There was no significant relationship on questionnaire responses between concern about student behavior and teachers taking students outdoors for science. However, some teachers and school leaders did express student behavior concerns. Several teachers who took students outdoors for lessons less described concerns about managing an entire class of students in a larger, open space. Some said they struggled with keeping students on task; others expressed concerns about students misusing tools and equipment. A few teachers explained that they bring their classes out selectively—they take out those they think can handle the outdoor instruction while keeping those with more behavioral issues in the classroom unless accompanied by a teacher or aide. As one teacher indicated, “[For] some it’s just way too stimulating, especially when I’m the only adult out there, it’s really hard to manage.”
“Probably some of it's management, especially if they're alone with 22 kids and they've got a couple of really challenging kids who tend to have a hard time with less structure and I think that when you go outside it's just naturally a little bit less structured, right? So people that struggle with, um, with what that looks like I think maybe have some anxiety about that.”
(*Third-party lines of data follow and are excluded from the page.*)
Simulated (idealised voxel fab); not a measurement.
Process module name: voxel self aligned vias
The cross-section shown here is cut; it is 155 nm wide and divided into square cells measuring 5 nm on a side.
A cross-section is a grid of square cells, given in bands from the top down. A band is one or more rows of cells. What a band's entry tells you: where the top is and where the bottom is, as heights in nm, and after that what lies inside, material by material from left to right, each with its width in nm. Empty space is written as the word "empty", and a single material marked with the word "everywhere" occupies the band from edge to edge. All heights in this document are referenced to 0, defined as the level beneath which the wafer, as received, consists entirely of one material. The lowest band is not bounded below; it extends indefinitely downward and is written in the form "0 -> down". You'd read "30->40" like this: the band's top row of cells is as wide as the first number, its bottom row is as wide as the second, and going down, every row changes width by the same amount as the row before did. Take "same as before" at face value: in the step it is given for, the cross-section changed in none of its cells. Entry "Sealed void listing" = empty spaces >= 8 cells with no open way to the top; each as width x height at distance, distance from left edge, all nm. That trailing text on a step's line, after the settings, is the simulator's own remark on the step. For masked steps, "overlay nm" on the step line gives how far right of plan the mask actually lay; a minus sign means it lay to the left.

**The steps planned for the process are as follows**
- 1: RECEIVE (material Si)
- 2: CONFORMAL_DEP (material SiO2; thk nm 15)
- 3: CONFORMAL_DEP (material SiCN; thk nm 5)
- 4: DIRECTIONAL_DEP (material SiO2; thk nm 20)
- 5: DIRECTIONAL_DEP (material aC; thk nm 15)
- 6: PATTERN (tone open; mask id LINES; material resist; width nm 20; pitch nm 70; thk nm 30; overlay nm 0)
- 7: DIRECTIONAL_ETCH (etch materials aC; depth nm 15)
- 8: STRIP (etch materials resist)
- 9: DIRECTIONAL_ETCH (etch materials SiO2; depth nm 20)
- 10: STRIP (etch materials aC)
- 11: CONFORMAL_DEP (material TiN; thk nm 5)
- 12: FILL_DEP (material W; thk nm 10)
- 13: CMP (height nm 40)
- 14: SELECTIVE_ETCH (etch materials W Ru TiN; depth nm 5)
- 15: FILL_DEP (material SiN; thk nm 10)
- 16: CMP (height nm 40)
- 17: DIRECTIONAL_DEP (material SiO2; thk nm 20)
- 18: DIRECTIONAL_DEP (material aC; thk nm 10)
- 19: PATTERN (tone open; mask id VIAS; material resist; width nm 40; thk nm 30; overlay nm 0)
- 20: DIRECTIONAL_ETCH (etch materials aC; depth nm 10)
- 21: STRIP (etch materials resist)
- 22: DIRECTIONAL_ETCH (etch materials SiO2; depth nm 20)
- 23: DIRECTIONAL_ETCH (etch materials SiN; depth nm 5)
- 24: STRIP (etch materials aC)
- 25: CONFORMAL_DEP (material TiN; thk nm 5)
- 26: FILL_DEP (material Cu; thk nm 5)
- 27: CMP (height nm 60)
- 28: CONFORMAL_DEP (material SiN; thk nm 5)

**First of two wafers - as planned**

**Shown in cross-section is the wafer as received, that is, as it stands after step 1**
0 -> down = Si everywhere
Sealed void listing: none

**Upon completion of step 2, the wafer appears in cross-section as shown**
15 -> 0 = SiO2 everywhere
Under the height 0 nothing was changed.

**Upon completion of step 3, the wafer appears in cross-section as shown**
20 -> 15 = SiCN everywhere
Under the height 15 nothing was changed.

The unpredictable and sometimes unpleasant weather in Boston can present another challenge for teachers taking students outdoors for instruction. There were no significant relationships between concern about unpredictable weather and frequency of taking students outdoors for science, but this may be because many teachers appear to not even consider outdoor instruction unless weather is warm and agreeable. When describing outdoor lessons, most teachers only mentioned taking students out in relatively pleasant weather. Some described the “short window” for outdoor instruction as being early fall and late spring, and many did not appear to even consider taking students outdoors in rain or snow. One teacher said that “pretty much the whole winter you can’t go out, so whatever unit you have in the wintertime, you can’t go out, whether it lends itself to it or not.” A few teachers also mentioned that weather issues are exacerbated when students come to school without appropriate warm clothing, and that the unpredictable or cold weather can present significant planning challenges:
“I just think sometimes I would like to do more. I was saying, it's the New England weather and how cold it is. Kids don't come in prepared. Even if I want to do something, I'd ask parents to send in snowsuits, and they won't. So then it limits your ability to do certain things.”
“Sometimes if I want to do something that's over time, I just do it in my classroom because I can predict and count on the fact that I can do it any day I want. So if I have planting, or growing, or different things like that. We had a really cold, snowy spring, and that--if I was just planning to go outside, then I would have missed a lot of those days. So sometimes in my mind, I just start planning things for inside.”
The presence of a Boston Schoolyard Initiative-installed outdoor classroom was marginally related to frequency of taking students outdoors. Nearly¾ of science teachers with an outdoor classroom reported that they took students outdoors for science class a “few times” or more the previous spring, whereas only about half of the science teachers without an outdoor classroom reported taking students out a “few times” or more.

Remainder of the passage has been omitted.